“Now with the mind of Christ set us on fire,
that unity may be our great desire…”
(John Raphael Peacey)
The Letter of the Holy Father to the Catholic Church in the People’s Republic of China is a remarkable document, which some commentators have seen as marking a new stage in the history of the Church in that country.
For some time, I have wondered whether we could see the situation in China in terms of “ecumenism”. After all, the problem did appear to be one of disunity between the Catholic Churches in communion with the Bishop of Rome and a rival episcopal church organisation which was not in communion.
But in his letter, the Holy Father chose to consider the divisions among Chinese Catholics as divisions WITHIN the one Catholic Church in China, not as divisions between a true and a rival Catholic Church.
Secondly, although most modern ecumenical divisions are based on doctrinal differences, historically and often still today, politics has played a large part in originating and perpetuating the divisions. So also in China, where the Patriotic Association–for political purposes–teaches a doctrinal error by asserting that the Chinese Church can be independant of the Church of Rome and yet remain Catholic.

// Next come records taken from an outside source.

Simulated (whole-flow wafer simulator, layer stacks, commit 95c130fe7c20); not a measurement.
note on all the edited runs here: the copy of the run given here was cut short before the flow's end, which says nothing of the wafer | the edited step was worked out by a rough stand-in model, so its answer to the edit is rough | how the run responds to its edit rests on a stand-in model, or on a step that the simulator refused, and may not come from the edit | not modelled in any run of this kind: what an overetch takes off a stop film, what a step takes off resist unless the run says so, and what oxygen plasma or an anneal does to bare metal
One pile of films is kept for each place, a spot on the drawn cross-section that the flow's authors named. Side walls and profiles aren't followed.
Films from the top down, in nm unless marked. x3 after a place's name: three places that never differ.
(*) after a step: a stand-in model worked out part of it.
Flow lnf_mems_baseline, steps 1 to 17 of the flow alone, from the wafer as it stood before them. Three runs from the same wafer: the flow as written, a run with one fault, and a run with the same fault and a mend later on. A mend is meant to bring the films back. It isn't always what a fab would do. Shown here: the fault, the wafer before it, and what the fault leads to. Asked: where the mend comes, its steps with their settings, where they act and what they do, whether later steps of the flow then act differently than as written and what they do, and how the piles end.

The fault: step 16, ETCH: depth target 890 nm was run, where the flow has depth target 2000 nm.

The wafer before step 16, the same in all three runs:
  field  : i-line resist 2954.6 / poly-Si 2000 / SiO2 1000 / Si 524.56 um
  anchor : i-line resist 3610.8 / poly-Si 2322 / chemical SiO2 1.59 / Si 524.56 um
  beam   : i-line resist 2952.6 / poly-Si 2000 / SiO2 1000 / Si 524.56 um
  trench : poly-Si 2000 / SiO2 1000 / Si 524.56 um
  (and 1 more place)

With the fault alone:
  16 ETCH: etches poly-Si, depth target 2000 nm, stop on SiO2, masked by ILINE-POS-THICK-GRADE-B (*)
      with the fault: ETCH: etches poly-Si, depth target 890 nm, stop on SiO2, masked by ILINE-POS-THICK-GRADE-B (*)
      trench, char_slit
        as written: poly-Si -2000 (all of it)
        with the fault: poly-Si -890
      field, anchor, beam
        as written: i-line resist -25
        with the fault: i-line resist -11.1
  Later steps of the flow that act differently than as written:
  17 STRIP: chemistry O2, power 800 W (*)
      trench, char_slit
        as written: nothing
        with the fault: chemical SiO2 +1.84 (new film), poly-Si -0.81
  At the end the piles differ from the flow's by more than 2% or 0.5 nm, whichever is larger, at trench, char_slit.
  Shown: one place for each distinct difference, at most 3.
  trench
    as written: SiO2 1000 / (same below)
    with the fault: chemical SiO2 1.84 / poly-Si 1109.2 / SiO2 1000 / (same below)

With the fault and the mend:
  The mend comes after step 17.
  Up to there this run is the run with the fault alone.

In this the Chinese situation bears superficial resemblence at least to the situation in England under Henry VIII. Then, an otherwise orthodox Catholic King desired separation from Rome for political reasons, but found many “protestants” who were more than willing to encourage the King for their own doctrinal reasons.
In his letter, the Holy Father could have taken the same stand that his predecessors took four and half centuries ago in relation to the English situation. He could have called for a situation of active resistance, of confrontation, of denunciation. It could have been an “us and them” approach that hardened the lines separating the “official” and “underground” communities.
Instead, we can see what a difference four and a half centuries of experience of division among Christians has made. The pope recognises the many different real-life situations and difficulties which the Catholic Church in China is suffering, and implores each bishop, priest and lay person to reach out in love and charity toward those “on the other side of the barbed-wire fence”. We have also learnt something about Church-State relations, and know that it is possible to enter into “dialogue” with even the most anti-Christian civil authority, as long as that authority is as willing to engage in the dialogue as the Church is.
At the same time, Pope Benedict does not give an inch on the fundamental teachings of the Catholic faith, chief among which is the following (and read this carefully, because it pops up again in the recent “Clarification” from the CDF on the Doctrine of the Church):
The ministry of the Successor of Peter belongs to the essence of every particular Church “from within” [19]. Moreover, the communion of all the particular Churches in the one Catholic Church, and hence the ordered hierarchical communion of all the Bishops, successors of the Apostles, with the Successor of Peter, are a guarantee of the unity of the faith and life of all Catholics. It is therefore indispensable, for the unity of the Church in individual nations, that every Bishop should be in communion with the other Bishops, and that all should be in visible and concrete communion with the Pope.
Without denying this essential requirement, Pope Benedict, in this letter, has done what he said the Church is obligated to do:
to make every effort to enable for all those who truly desire unity to remain in that unity or to attain it anew.
As Father Jeroom Heyndrickx puts it well in a summary article:
The key words are: reconciliation, unity and dialogue. Nowhere in this letter does the pope call for confrontation. Marked by reconciliation and unity inside the Church and dialogue with civil authorities on the basis of equality and mutual respect, it initiates a new phase in Chinese Catholic Church history.